The flying man is not merely asleep or inattentive; the experimental conditions strip away every possible source of self-awareness that might be provided by the body or its environment. The person has no proprioceptive awareness, no awareness of their own limbs, no memory of embodied experience, no sensory data of any kind. In these conditions, Avicenna argues, the person would still be aware of their own existence as a thinking thing — would still be capable of saying "I am." This awareness is not derived from any bodily input; it is immediate, self-presenting, and present prior to all sensory experience.
Avicenna draws from the thought experiment the conclusion that the soul — the thinking self — is not identical to the body or to any bodily faculty. If awareness of self could in principle exist in the complete absence of bodily input, then self-awareness is not constituted by the body and cannot be reduced to it. The flying man would not affirm the existence of hands, legs, or a body; but they would affirm the existence of themselves as a thinking being. The soul's existence, therefore, is not the existence of any bodily thing but of something genuinely distinct — something that can in principle be aware of itself without any mediation by the body at all.

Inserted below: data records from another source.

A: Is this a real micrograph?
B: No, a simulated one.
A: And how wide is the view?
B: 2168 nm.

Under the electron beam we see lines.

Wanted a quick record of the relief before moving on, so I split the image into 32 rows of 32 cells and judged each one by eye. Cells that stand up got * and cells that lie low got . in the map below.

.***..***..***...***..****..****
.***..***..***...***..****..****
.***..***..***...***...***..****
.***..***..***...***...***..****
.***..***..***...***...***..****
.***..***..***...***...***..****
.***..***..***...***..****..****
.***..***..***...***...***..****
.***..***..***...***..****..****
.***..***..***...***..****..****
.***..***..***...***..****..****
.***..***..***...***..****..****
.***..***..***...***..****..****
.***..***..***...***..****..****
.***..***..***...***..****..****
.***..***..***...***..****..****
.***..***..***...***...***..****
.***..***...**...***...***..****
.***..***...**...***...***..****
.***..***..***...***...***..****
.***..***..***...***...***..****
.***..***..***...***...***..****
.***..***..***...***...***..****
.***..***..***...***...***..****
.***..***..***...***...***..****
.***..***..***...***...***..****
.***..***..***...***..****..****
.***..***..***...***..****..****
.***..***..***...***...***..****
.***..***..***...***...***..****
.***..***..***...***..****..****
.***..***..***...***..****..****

The comparison with Descartes's cogito is irresistible and has been made by historians of philosophy since the seventeenth century. Both arguments use a kind of methodological stripping-away — suspending all external evidence — to identify a residual self-awareness that cannot be doubted. Avicenna anticipates Descartes by six centuries. The flying man also influenced the Latin Scholastic tradition: Aquinas, Albertus Magnus, and others engaged with it directly. In the Islamic tradition, Avicenna's account of the soul as self-aware was the dominant position until Averroes's Aristotelian challenge, and it shaped the entire subsequent psychology of Islamic philosophy.
The Flying Man thought experiment appears in the Psychology section (Kitab al-Nafs) of the Book of Healing, Chapter 1. A closely related version appears in the Book of Directives and Remarks. The experiment was translated into Latin as the "homo volans" argument and became one of the most widely discussed thought experiments in medieval philosophy.